One the times in my life that this issue came strikingly to surface was when I was deployed with my Army unit to Iraq during OIF III. Among the hundreds of things I learned that year, one of the deeper issues I explored, and almost fought with, was this issue of womanhood and beauty. Living every day in uniform, with my hair tied up in a bun, I was in an environment that was extremely masculine, and yet we were all suppose to be the same GI Joe. Which was fine with me, as tomboy growing up, I’ve always been comfortable with being just “one of the boys.” We all wore “US ARMY” on our left tab, we all wore the American Flag on our right shoulder, same boots, same camouflage, etc. The goal was uniformity, it always is. Some people criticize that the military dehumanizes you to nothing but a number. Well, that’s not correct and not entirely wrong either. At least in the Army’s philosophy, they break you down, and build you up again so you lose the selfish mind-set of individuality and take on the identity of being a single element in a greater team. The thought may be kind of scary at first, but this is why uniformity in appearance and mass conformity in conduct and manner are so crucial because we all bear equal parts in this team effort, like cogs on a wheel, in order to make the gears turn.

So enough of Army logic, the point is that in the Army, you may be a female, but you’re supposed to be asexual in every other way.

I was an “aircraft structural repairer” which is commonly just referred to as sheetmetal in the military and civilian world. I prided myself in choosing a job that was considered a “guy's job.” Screw that, I say, I am all about advocating successful women in male-dominated fields. It’s nothing new that certain grungy blue-collar jobs are only associated with males. And here is where meaning in design comes into play; the very tools that these jobs require are associated and male-gendered as well. This is the very reason why certain people will do a double-take when they see a woman with a power tool crouched underneath a car. It was for this very reason I lugged around my heavy sheetmetal toolbox without wincing and held that rivet gun with as much ass as a 200-pound brute when I did my repairs. I was determined to not only perform the job as well as any guy could, but ten times better. And I did. My unit vouches for me, so do the aircrafts.

And what I learned when I deployed, is that there is a big difference in being a woman and being a female.

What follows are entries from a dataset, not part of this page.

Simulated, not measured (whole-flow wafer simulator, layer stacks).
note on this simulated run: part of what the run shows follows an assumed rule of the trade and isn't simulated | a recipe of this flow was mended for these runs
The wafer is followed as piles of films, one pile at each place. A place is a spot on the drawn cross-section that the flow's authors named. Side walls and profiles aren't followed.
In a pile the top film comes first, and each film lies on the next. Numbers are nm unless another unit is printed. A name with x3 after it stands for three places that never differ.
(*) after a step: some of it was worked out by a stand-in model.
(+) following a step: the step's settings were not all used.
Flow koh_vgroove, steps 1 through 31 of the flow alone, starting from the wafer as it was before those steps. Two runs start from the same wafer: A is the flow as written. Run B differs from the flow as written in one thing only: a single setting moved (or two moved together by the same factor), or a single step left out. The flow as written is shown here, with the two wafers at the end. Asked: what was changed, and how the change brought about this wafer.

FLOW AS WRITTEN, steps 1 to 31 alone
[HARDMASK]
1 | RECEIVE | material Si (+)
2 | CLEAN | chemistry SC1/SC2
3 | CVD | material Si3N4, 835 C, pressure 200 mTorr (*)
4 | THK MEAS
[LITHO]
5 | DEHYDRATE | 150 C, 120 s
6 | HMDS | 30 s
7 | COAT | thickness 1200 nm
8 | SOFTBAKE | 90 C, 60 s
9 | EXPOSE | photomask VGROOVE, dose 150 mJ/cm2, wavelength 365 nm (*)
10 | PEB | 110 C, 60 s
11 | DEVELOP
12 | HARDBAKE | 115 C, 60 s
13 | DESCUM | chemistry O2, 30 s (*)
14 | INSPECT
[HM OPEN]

From the features that were exposed, my head, my hair, my facial features, or the way in which I fit into my uniform, it all pointed to the fact that I was obviously female. And I was constantly reminded of this fact in situations where I would walk into a room or a crowded hall and receive a multitude of stares in my direction from males, the majority not being from my fellow soldiers, but from the local nationals (hired Iraqis) that worked in our dining, laundry and other service facilities. It was at first the most shocking and disconcerting thing, and unfortunately, is probably something that every female in the Army on a deployment to a similar country will experience. I always said it was because they’re not used to seeing a woman in uniform, but I’m sure there were plenty of other reasons why they stared. I ignored the attention, it’s all you really could do, otherwise it was so awkward and so overwhelming it could really debilitate someone from performing her normal duties.

At the end of our tour, they were looking for volunteers to extend or stay for the next rotation. I was young, single with no dependents—I definitely considered it. However, after a few days, I admitted to myself I was not in the healthiest state to continue serving in country. I felt I was in dire need to reenergize and I realized that what I missed most was indeed my womanhood. I ddi my job, I did my best, and now I needed to go home and feel like a woman again.

I needed to be able to throw on a dress and doll myself up. As much as we complain about heels, we keep buying them because they’re fun. I needed to feel I was attractive again. I never realized just how much being a woman, being able to do all these silly girly things, was so integral to my identity a person. Just as being able to perform the labor-intensive tasks my job required, it was important to me that I still knew how to put on mascara. Maybe this might sound ridiculous to some people, but you don’t ever appreciate some of these things until you’re truly deprived of it.

So, about them tight clothes, high-heels and strippers.

There are some women who feel this is a degrading thing. Then there are those who feel these are the very things that should be celebrated about being a woman. It’s “[our] prerogative.” I have always found it interesting how some women truly see these things as a means of empowerment in which they raise their self-esteem and find confidence. As though, they know this is sometimes so superficial, but they get the last laugh because they know that. Or women who use these hyper-feminized roles in order to gain what they want out of society. This overall sexual awareness is a form of liberation, from conventional taboo and social mores of how women should behave and conduct themselves. I personally know a few women in the adult-entertainment industry and whether it stems from a psychological plea for attention, they are proud of what they do and enjoy themselves very much.

In the 16th century, it was an era ruled by courtesans. These were women, mistresses, who were essentially prostitutes, who used their positions to gain status socially and politically. At a time of arranged marriages, they held a large role in upper-class society, sometimes attending in lieu of the wife at social events. Even in today’s world, with prostitution greatly outlawed and scorned upon, figures like the notorious Heidi Fleiss flourished and built a ring of prostitution that was comprised of Hollywood’s rich and famous. At the time she did hold the conviction that she had the best job in the world.

Now I’m not advocating prostitution, I’m just pointing out how it can be a vehicle in which women find their identity and empowerment, not dissimilar to how women rock those stilettos heels. And these things of course, are definitely not the only things than can define women. Whatever the situation or the confinements may be, a woman will find her own way of translating the world to herself and womanhood is something that can never be taken away.